This
morning, fellow
blogger at the Record Searchlight
Marc Beauchamp called my attention to the following Los
Angeles Times story, “Jerry Brown, Urged to Run
for President, Won’t Rule out 2016 Bid”.
Unsure
of whether to laugh or cry, I instead sought to wake myself from what I was
sure would prove to be nothing more than a particularly vivid nightmare. But despite my best efforts, the headline
would not go away. I instead decided to
concentrate my efforts on dismissing what was manifestly an absurd
proposition. After all, a White House
run by California’s Governor would require a king-sized dose of delusion, an
outsized ego, the ability to misrepresent accomplishments and mislead about
ambitions, combined with the ability to flip and flop along the Clintons, who
wrote the book on political reinvention.
And
then my head sunk into my hands, for I realised that I had just described Jerry
Brown.
The
LA Times article led off with a recitation
of homilies that may very well have been written by Brown’s own office. They were certainly written by someone who is
unfamiliar with the state of California, a descriptor that could be accurately
applied to Brown, who appears to live in another state, Denial.
According
to author Mark Barabak, Brown “boasts a household name, an impressive list of
accomplishments in the country’s most populous state some once deemed
ungovernable—glowing national media coverage and a deep familiarity with the
pitfalls and rigors of a White House bid, having run three times before”.
Brown
undoubtedly offers experience and name recognition. But I strenuously disagree with the idea that
Brown has accomplishments in California of which he can be proud, or that he
has contributed to making California more governable than it was when he was
elected in 2010. But the article
persists in this vein. “The governor”,
it notes, “has widely touted California’s comeback and his record as a model
for the rest of the country and, especially, a dysfunctional Washington,
D.C. With support from an overwhelmingly
Democratic legislature—and a combination of spending cuts and voter-approved
tax hikes—Brown has brought the state’s deficit ridden budget under control,
overhauled the education finance system to benefit poorer students, pushed
through major environmental initiatives and reaped the benefits—job growth, an
improved housing market—of a slow but steady economic recovery”.
Before
dispatching the honesty of that portrayal of Brown—cultivated by a vapid
national press establishment which comes crawling to hear the Governor’s tiresome
homilies—let us deal with the blindingly obvious. The “successes” that Barabak credits to Brown
came as a result of California’s peculiar conditions. No president is likely to have Democratic
supermajorities in Congress. And the
president cannot—and should not—engage in ballot-box budget writing.
Now
on to the real problem with this Panglossian interpretation of our Governor,
who resembles less some classical sage in the agora of the “new California”

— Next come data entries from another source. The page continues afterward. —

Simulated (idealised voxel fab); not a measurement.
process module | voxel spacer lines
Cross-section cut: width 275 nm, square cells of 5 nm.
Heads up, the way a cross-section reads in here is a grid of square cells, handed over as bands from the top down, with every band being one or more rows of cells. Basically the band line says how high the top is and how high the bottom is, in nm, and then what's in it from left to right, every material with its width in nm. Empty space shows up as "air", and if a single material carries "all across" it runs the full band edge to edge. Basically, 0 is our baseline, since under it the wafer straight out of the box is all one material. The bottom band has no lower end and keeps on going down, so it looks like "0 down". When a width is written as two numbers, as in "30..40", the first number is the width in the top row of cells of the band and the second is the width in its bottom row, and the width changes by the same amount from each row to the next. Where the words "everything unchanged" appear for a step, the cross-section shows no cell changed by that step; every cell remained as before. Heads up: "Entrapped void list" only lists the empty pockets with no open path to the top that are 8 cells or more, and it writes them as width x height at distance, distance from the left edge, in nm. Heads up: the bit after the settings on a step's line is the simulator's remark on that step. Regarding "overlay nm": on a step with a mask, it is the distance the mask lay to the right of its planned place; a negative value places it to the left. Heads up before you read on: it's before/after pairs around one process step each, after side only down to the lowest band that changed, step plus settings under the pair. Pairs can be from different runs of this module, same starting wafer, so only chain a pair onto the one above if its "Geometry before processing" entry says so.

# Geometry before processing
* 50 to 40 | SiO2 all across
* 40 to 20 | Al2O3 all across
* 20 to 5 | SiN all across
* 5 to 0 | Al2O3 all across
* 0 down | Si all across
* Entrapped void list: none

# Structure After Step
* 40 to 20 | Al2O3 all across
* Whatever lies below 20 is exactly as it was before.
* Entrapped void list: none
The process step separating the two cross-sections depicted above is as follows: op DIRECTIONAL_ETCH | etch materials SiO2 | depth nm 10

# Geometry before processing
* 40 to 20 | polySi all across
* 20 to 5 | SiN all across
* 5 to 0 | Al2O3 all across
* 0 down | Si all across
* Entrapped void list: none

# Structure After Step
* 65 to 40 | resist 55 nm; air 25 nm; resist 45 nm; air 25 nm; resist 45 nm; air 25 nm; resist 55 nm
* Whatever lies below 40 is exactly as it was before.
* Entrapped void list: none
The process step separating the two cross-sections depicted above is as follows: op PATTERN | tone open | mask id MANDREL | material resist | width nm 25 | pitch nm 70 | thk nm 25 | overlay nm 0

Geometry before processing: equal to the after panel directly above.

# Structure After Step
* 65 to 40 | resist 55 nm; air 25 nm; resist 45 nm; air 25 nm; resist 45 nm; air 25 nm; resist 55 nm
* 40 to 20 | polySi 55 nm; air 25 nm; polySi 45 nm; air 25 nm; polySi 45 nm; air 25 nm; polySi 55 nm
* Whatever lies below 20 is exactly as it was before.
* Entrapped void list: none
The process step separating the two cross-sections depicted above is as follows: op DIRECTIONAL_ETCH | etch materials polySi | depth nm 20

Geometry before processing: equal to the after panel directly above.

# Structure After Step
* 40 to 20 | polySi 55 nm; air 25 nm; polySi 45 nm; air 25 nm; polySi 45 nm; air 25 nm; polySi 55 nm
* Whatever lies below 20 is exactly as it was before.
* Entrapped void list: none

than an addled Nero, fiddling to some orchestra only he can hear atop a social
and economic tinderbox.
Brown’s
accomplishments are remarkable in one respect...that they have been tolerated
by California’s voters. Elected Governor
by a progressive coalition, he spent two years shredding the state’s social net
with a frighteningly deliberate vigour.
He then persuaded voters to pass cosmetic tax increases which he sold as
a “fix” but which will do nothing over the long term to address the state’s
striking democratic deficit, or the momentum his tenure has given to the
fundamentalist doctrine of austerity.
Jerry
Brown is like a thug who mugs someone on the street, takes $50, later returns
the victim $10, and expects them to be grateful. With Brown, it’s always one step forward and
two—or three—steps back.
The
notion that his tenure in California provides a “model” for the country is
risible. Brown’s model is only any good
if you can endorse his punitive assault on public libraries, public parks,
public schools, public universities, care for children, and support for the
young, the sick, the weak, and the poor.
He balanced the budget on the backs of the working class in a way that
has eviscerated California’s civil society and has made some of our state’s
most treasured institutions—like the University of California—dramatically more
unequal places.
Far
from being novel, this is what Republicans in D.C. have been clamouring
for. Brown has totally ignored the
democratic deficit in California, a deficit manifested in the infamous Prop 13
(with its supermajority requirements and tax restrictions), in the disjuncture
between the power and responsibilities of voters, in the disconnected nature of
the state’s formal and informal governing structures, and in the antiquated
voting system California shares with the national government. By selling his pet initiative as a “fix”,
Brown has made it infinitely more difficult for future state leaders to explain
to voters that no, nothing was really fixed, and we might need more from them.
Brown
has advanced the argument that tax increases in California should require a
public vote (of course the same would not apply to cuts to social welfare), a
move which is not only a signal abdication of responsibility on his own part,
but which introduces an extraordinary degree of uncertainty into an already
farcical political process. He has also
proved totally unwilling to do anything with the supermajorities his
progressive coalition has won for his party.
Brown has justified the state’s retreat from responsibility in many
spheres through his crackpot exposition of “subsidiarity”, which he promptly
violates as he seeks to micromanage California’s Universities into marketplaces
rather than institutes of higher learning.
The
Los Angeles Times quoted Rose Ann
DeMoro, a Brown political ally, as saying, “I think Jerry is precisely what
America needs. He has the courage of his
convictions, which we haven’t seen in a very long while”.
Not
to put too fine a point on it, but DeMoro is nuts. California has not become more governable
under Jerry Brown. It has become a place
where our governing principles, our governing institutions, and our governors
themselves are increasingly dysfunctional, deluded, and disordered. We live in a place where corrupt prison
quotas count for more than children, and where only an abjectly amoral cynic
like Brown could thrive as a politician.
Brown governs with more myopic Zen than communitarian zest, more inspired
by what the polls whisper than by what any moral compass tells him.
That
he looks like an improvement over Hillary Clinton says more about how
appalling the prospect of a Clinton Coronation is than about any qualities
that our Governor brings to the table. There
are good, progressive candidates like Elizabeth Warren who are committed to an
affirmative program that transcends their personal ambitions. Brown offers no such commitment. His most recent tenure in California has been
a case study in political malpractice, and as maddening as the rest of the
country might be, I wouldn’t wish Jerry Brown on anyone!